VORTEX #23, copyright 2009 by ED

Number twenty-three: Chinatown’s got somethin’ for everybody.

[VORTEX COMICS occur once per day Monday through Friday. VORTEX COMICS do not occur on weekends. VORTEX COMICS is made by selecting five images (photos I’ve taken, made grayscale, and inked after printing) and five phrases (taken from things I’ve written in the past), pairing it down to three phrases, and leaving the connection up to the reader. VORTEX COMICS have no defined story…for now.]

AND NOW! Because Halloween is tomorrow, and I know I’m not the only one who waited until the last minute, I present you all, ye faithful few procrastinators, with handy-dandy instructions on how to craft your very own Starro mask!

(I’ll warn you, though, that these are VERY rough and VERY amateurish instructions, so I welcome any suggestions for improvement.)

1. ASSEMBLE YOUR TEAM! To make this bad boy, I’ve gathered a few choice materials: purple and blue fabric; black and red nylon mesh material; blue, black, and purple thread; black elastic band; a needle; safety pins; and an old towel.

2. YER EYEBALLS! Using a rough measurement of the distance between the far side of either eye made with my index finger and thumb, I cut four circles from the red nylon mesh (enough to provide a red color while still allowing for sight) larger than the measured size. I then made pupils out of the black mesh. Set these aside for later.

3. FINDING YOUR INNER STAR! Next I traced a dinner plate on the back of the blue fabric. Finding the center, I used the same rough measurement to cut what would eventually determine what I couldn’t see while wearing the mask. Using that circle as a base, I cut a rough star shape out of the larger circle.
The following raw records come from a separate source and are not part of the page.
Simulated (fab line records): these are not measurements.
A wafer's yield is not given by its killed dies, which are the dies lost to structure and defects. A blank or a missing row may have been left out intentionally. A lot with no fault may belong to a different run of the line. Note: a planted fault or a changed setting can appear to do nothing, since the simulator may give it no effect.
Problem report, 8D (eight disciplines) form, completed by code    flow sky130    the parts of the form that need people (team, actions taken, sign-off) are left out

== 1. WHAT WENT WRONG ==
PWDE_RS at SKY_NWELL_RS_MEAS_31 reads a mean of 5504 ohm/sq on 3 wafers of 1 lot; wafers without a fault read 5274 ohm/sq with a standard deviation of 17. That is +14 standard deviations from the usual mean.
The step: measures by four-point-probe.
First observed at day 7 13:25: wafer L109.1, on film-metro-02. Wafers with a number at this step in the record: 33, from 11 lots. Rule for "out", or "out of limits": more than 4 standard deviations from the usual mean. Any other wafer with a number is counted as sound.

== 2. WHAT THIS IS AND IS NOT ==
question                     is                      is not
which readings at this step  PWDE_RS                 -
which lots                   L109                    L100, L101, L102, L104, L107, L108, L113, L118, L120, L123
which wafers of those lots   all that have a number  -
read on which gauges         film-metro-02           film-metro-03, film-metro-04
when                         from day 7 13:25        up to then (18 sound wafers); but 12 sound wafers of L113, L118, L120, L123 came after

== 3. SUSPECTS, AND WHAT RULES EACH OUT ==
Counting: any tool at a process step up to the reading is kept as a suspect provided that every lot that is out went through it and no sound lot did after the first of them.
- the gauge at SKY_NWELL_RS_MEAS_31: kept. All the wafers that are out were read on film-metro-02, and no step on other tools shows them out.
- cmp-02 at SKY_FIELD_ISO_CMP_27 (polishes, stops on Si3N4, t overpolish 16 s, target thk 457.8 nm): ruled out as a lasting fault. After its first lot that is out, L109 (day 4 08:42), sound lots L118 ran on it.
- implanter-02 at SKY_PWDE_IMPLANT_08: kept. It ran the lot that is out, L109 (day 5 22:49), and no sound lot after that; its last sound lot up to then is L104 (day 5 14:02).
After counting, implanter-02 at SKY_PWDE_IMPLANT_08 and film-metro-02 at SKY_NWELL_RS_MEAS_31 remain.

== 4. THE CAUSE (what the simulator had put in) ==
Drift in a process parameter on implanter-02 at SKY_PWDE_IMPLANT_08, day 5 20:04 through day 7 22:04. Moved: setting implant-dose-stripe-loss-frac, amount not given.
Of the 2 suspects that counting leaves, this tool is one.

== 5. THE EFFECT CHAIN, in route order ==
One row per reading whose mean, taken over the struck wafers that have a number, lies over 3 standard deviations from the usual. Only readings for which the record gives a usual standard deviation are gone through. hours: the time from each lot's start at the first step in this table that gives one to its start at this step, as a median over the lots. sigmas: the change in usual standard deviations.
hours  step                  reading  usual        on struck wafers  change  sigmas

4. WHEN STARS COLLIDE! Using the smaller, blue star as a base, I traced a larger star shape around it on the purple fabric. I then traced the blue star again onto the purple star, this time cutting it smaller than the blue star. I then pinned the smaller star beneath the larger one, so that the blue-lined eyehole is neatly tucked under the purple. The two were then sewn together around the inside edge of the purple star.

5. I NEED BACKUP! Using the whole star, I once more traced the shape onto the blue fabric and cut a similar hole into the middle. Both shapes flipped around, so that what will be the messy, messy insides are now facing outwards, I sewed both together. Using the eyehole, I flipped the star right-side out and began stuffing the innards through the eyehole with strips of towel. The inside edges were then sewn shut as to keep all that stuffing in, the red nylon mesh sandwiched between each edge.

6. ATTACHED! Using two seperate lengths of elastic, I fasted one between two opposite arms of the star, and one from the top-most segment to the other length of elastic.

7. FINISHING TOUCHES! On the inside lower section of the mask, I stitched up loose parts of fabric to bring the lower “appendages” closer to my face. I also sewed the black nylon on top of the red in the center of the “eye” where it wouldn’t impede my vision.

And there you have it! A fairly easy-to-make (if you’re really pressed for time, you can skip the stuffing altogether) and VERY affordable (the fabric, thread, and elastic cost ~$6.50) costume with definite nerd cred.

Bonus? You can still drink your choice of holiday beverage, not to mention eat candies and breathe comfortably, without removing it.